Re: Benchmarking A DB-Intensive Script
by rnahi (Curate) on Mar 14, 2006 at 07:37 UTC
|
Using Devel::Dprof and dprofpp,
which are part of recent Perl distributions,
you should find out where your code is slow.
Regarding the database issues, DBI::Profile can
find which methods are taking too long (you can look
at Speeding up the DBI for suitable examples and tips).
| [reply] |
|
|
And when you use Devel::DProf, tell it to report wall time, so you can see the time spent waiting for the database. Otherwise, it just measures CPU, and you get a strange picture in a database-heavy script.
| [reply] |
Re: Benchmarking A DB-Intensive Script
by tilly (Archbishop) on Mar 14, 2006 at 18:00 UTC
|
My general strategy for problems like this goes as follows. First, add some stupid tracing to get an idea whether it is going fast enough. If it is not, then do a quick back of the envelope calculation about what it is doing, and look for stupidly obvious improvements that are easy to do. Only if that doesn't find enough will I try to trace down performance problems.

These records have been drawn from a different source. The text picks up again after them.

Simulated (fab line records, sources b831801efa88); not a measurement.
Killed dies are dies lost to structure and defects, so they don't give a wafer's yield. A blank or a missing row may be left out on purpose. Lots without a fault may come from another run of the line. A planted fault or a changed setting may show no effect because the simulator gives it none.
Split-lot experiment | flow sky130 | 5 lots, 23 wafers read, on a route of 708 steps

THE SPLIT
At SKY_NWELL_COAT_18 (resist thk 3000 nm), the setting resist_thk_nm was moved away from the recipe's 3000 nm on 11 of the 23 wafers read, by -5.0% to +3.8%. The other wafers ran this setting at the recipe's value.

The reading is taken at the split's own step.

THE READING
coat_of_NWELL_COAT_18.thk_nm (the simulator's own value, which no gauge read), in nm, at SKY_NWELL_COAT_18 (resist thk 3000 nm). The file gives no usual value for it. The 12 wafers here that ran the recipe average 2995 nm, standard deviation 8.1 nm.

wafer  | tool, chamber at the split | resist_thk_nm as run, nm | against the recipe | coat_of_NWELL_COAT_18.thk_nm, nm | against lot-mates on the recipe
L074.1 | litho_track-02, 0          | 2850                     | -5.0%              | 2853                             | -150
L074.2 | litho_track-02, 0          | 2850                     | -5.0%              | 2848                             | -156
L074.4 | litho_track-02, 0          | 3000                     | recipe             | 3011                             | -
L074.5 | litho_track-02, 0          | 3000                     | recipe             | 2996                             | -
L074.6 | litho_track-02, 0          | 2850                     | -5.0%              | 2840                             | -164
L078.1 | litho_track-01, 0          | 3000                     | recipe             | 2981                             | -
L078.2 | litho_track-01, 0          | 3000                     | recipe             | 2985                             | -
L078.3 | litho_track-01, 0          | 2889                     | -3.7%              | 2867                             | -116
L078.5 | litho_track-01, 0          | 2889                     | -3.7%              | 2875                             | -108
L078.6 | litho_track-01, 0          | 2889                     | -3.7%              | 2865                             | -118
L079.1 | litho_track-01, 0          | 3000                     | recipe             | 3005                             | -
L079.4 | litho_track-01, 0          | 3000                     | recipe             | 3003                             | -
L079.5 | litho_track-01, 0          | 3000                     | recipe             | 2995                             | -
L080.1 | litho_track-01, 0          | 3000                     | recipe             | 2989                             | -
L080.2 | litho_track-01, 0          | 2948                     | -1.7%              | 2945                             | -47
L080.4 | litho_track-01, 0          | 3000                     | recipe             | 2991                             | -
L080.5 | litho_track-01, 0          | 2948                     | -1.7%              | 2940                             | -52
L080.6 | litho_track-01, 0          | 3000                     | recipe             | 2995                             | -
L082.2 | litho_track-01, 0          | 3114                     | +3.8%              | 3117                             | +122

So you expect to run for 100 million iterations and want to finish in a few weeks. OK, there are 60*60*24*7*4 = 2,419,200 seconds in 4 weeks. That means that 10,000 iterations should take about 240 seconds, or about 4 minutes. So add a message that prints every 1000 iterations, says how many iterations it has done in how many minutes. For your program, you'll also want it to say how many have a min(property-pair score) above your threshold. Start running it. If it is going fast enough, leave it be. If it isn't going fast enough, you know you have a performance problem. (Algorithm check, check for quadratic inefficiencies. 70,000 elements means 70_000*69_999/2 pairs of elements, or about 2.45 billion. Since you're only looking for 100 million or so pairs, your grab a pair/throw it away algorithm won't slow you down more than a few percent by the end. Unless, of course, something else slows down over time. Like your check for whether you've done a pair. That's one good reason for having regular progress reported. Often programs start fine then progressively get slower due to a subtle algorithm problem. A benchmark of 10,000 elements won't find that out. It really sucks to write a program that you think will take a week to run, and then be faced a month later with the decision about whether it is better to let it continue running, or to kill it and try to analyze why it took a month, without having any idea how close it is...)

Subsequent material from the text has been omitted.